Scotland’s care homes show healthy improvement through ‘period of uncertainty and change’

According to findings from Scotland’s Care Inspectorate, the majority of care homes with service issues raised at inspection are moving in the right direction despite a turbulent time for the sector.

Published this week, the ‘Care Inspectorate annual reports and accounts’ records that 77 per cent of issues raised in earlier inspections have subsequently been answered by providers, while the body itself is so far performing well in meeting its budget obligations, completing 99.1 per cent of planned inspections over 2011/12 – with 68 per cent of those unannounced.

Chair of the Inspectorate, Professor Frank Clark, believes the body has made great strides in its short lifetime since it was formed in April 2011.

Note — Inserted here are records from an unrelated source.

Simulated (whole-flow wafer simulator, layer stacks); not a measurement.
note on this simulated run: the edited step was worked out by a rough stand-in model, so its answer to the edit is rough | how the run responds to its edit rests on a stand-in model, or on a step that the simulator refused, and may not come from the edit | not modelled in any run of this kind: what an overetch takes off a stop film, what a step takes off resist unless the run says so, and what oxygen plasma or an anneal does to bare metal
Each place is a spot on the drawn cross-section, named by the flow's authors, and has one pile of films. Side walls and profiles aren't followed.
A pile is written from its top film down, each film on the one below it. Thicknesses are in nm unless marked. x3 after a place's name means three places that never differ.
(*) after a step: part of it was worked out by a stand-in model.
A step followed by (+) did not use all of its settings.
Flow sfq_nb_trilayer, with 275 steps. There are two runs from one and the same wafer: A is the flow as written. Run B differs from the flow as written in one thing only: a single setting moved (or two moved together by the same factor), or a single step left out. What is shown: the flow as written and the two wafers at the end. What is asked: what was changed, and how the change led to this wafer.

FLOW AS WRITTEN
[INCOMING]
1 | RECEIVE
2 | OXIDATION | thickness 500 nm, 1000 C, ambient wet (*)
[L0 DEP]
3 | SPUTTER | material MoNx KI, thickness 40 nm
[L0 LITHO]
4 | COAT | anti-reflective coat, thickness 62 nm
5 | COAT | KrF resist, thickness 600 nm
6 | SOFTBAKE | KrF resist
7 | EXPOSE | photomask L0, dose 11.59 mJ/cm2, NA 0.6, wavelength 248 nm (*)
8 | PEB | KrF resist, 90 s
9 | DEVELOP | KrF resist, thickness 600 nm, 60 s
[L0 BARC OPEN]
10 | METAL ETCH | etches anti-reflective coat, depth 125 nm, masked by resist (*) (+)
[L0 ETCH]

He writes: “Without question, managing change and transition and getting a brand new, national organisation up and running smoothly and effectively are significant challenges, but I believe we have met these and met them well. We now have the solid foundation we need to build on our work in years two, three and beyond.”

Chief executive Annette Bruton is similarly pleased with the body’s performance, writing: “Of particular note in our inspection programme was the increased frequency of inspection in care homes so that each care home will be inspected annually. We also carried out inspections of all regulated care services and strategic inspections of public bodies in relation to social work, social care and child protection. Alongside delivering our core business of inspection and regulation we have made efficiencies and can demonstrate that we add public value.”

On the challenges ahead she writes: “We need to get the balance right between regulation, inspection, assurance and improvement. Providing assurance to service users, the public and stakeholders about the quality and effectiveness of care services in Scotland is at the heart of what we do. This year we are developing new ways of working to ensure that we support improvement and raise standards through our inspection programme.”

The performance is particularly satisfying for the Inspectorate considering the anxiety caused throughout the sector by the collapse of Southern Cross. At the time the UK’s largest care home provider, the company operated 99 facilities in Scotland, putting more than 5,000 individuals at risk if the speedy registration of new owners could not be completed.

Professor Clark feels all parties involved performed well in the face of disaster, writing: “We worked in partnership with the Scottish and UK Government, Local authorities and service providers so that our newly formed National Registration Team was able to fast-track the registration of new owners. We successfully registered all but three of these new services within two months, to minimise the impact on people served by these care homes.”

He concludes: “The tremendous effort of staff at all levels has carried us through a period of uncertainty and change. We have been, and will continue to be, committed to driving improvement and innovation in Scotland’s services and in our own work.”

Looking forward, the SCSWIS (Social Care and Social Work Improvement Scotland) aims to maintain a commitment to inspections that are “intelligence-led, risk-based, transparent, accountable, proportionate and consistent”. While the body is also preparing to launch its own National Enquiry Line (NEL), to serve as a more simplified complaints procedure that will make it easier for service users to have their say.